As a parent, you have to monitor the books your child is exposed to, not because you should limit their interests, but to expand their horizons.
Here are examples of books that you might want to try.
A Wrinkle in Time (1962) by Madeleine L’Engle
Meg Murry overheard a neighbor talking about tesseract. She discovered the next day that it was linked to her father’s disappearance.
Alice’s Adventures in Wonderland (1865) by Lewis Carroll
Alice falls asleep near a riverbank. She noticed a white rabbit wearing clothes and holding a pocket watch so she followed it down a rabbit hole.
Bridge to Terabithia (1977) by Katherine Paterson
Jesse Aarons and Leslie Burke created a world of make-believe called Terabithia where they lived as rulers to escape the harsh realities of life.
Charlie and the Chocolate Factory (1964) by Roald Dahl
Charlie Bucket got a golden ticket from a Wonka chocolate bar and gains exclusive access to Willy Wonka’s chocolate factory.
Charlotte’s Web (1952) by E.B. White
Wilbur the piglet was sold to another farm when he grew up. No one wanted to be friends except a spider named Charlotte. Together, they plan for Wilbur’s escape.
The Adventures of Pinocchio (1883) by Carlo Collodi
The carpenter Geppetto carves a marionette he named Pinocchio, but the latter ran away. The Carabiniere imprisons Geppetto thinking Pinocchio was abused.
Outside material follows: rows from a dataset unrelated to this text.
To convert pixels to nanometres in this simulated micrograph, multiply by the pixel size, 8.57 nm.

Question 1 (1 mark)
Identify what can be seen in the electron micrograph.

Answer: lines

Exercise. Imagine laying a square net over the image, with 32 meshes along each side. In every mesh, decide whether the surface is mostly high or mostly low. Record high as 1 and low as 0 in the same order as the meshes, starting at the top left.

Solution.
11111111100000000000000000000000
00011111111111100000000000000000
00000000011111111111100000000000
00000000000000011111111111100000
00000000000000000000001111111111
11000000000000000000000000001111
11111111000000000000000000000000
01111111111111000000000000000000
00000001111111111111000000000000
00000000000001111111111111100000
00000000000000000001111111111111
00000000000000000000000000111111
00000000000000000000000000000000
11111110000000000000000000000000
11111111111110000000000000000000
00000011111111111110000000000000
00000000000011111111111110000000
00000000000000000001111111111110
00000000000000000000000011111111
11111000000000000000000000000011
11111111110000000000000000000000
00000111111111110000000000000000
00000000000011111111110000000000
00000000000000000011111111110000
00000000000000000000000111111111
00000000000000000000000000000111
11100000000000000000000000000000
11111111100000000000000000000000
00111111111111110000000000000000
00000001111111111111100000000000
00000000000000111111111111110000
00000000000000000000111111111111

The Golden Compass or Northern Lights (1995) by Philip Pullman
Lyra Belacqua goes to the Arctic region with the Gyptians to look for Roger Parslow and Lord Asriel.
The Lion, the Witch and the Wardrobe (1950) by C.S. Lewis
Lucy Pevensie found a magical wardrobe which served as a portal to a frozen land called Narnia, the domain of the White Witch.
The Little Prince (1943) by Antoine de Saint-Exupery
The narrator crashed his plane in the middle of the Sahara desert where he met a young boy who claimed to be a prince. The prince asked him to draw a sheep.
The Phantom Tollbooth (1961) by Norton Juster
Milo received a tollbooth and a map of the Lands Beyond. He drives his electric toy car through the tollbooth to reach the Kingdom of Wisdom.
The Secret Garden (1911) by Frances Hodgson Burnett
Orphan Mary Lennox lives with her uncle Lord Archibald Craven. A maid tells her that the deceased wife kept a walled garden of roses.
The Wonderful Wizard of Oz (1900) by L. Frank Baum
Dorothy and pet Toto are taken to the Land of Oz by a cyclone. To return home, she needs to ask help from the Wizard of Oz.
The Velveteen Rabbit (1922) by Margery Williams
The velveteen stuffed rabbit wants to become a real rabbit, but it can only achieve that if it is loved by its owner.
Tuck Everlasting (1975) by Natalie Babbitt
Winnie Foster was told by two people that she should stay away from a spring that grants immortality.
Winnie-the-Pooh (1926) by A.A. Milne
This volume is a collection of short stories of a teddy bear named Winnie-the-Pooh.